Suburban mom, Helen Brenna, works out of her home office writing 'steamy' romance paperbacks as her fulltime job. One of the family dogs Ebby, gets some love from Helen.
Inside the breast of mild-mannered suburban accountant Helen Brenna beats the passionate heart of a romantic. Good thing, too, since she left accounting a few years back to make a living off that passion.
One afternoon in 1991 she was at home taking care of her first baby, reading one Harlequin romance after another, when she set her book down and said, "I could do that."
Turns out that, yeah, she could.
Brenna, 48, is one of 1,100 romance writers sprinkled across the United States, Canada and the globe who feed the ravenous beast that is Harlequin Enterprises. She has published eight books, with her ninth coming out in June and her 10th scheduled for November. (But she has to finish writing it first.)

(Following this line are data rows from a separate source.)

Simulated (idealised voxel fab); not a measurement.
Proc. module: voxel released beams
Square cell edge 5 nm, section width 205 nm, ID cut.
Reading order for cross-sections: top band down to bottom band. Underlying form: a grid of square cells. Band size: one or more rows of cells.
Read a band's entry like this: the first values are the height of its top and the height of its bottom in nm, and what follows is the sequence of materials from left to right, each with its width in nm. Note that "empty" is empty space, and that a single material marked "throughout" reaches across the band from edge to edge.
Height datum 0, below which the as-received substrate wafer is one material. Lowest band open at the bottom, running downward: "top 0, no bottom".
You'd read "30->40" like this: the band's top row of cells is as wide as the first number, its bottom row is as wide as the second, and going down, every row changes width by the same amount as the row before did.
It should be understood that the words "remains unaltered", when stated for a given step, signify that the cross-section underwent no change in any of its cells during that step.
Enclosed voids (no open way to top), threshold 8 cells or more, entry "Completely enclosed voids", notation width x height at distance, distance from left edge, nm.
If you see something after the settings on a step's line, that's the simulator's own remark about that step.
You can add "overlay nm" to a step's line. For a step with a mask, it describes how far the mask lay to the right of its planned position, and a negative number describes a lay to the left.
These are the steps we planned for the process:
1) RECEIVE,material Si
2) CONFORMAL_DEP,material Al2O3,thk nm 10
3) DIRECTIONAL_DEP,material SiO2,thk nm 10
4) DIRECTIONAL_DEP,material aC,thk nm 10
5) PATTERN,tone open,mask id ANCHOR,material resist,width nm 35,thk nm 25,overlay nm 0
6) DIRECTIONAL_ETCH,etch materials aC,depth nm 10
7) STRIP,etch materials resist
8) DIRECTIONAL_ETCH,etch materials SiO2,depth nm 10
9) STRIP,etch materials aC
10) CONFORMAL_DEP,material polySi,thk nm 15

In these years of dwindling readership and declining book sales, Toronto-based Harlequin is soaring. The company that began in Winnipeg in 1949 publishing 25-cent mysteries, westerns and romances has turned into a focused machine, pumping out more than 110 books a month, more than 1,300 books a year, all care-fully scripted and aimed squarely at women. They have sold nearly 6 billion books, 130 million of them in 2009.
A driving force of fantasy
Brenna writes in an airy space on the second floor of the Plymouth house she shares with her husband. A railing allows her to look down at the first floor. (More useful when their two children were small.) Framed covers of some of her books -- "Treasure," "First Come Twins," "Dad For Life" -- hang on one wall, and by the computer she has taped a hand-scrawled map of the mythical Mirabelle Island in Lake Superior, where some of her adventures take place. (She envisions it as a cross between two real islands -- Mackinac and Madeline.)
She also has pasted up photographs of actress Kirsten Dunst and a shirtless, bearded actor named Oded Fehr, the physical inspirations for her current hero and heroine.
"I try not to focus too much on how someone looks," Brenna said, "but it is a fantasy, so why not have fun with it?"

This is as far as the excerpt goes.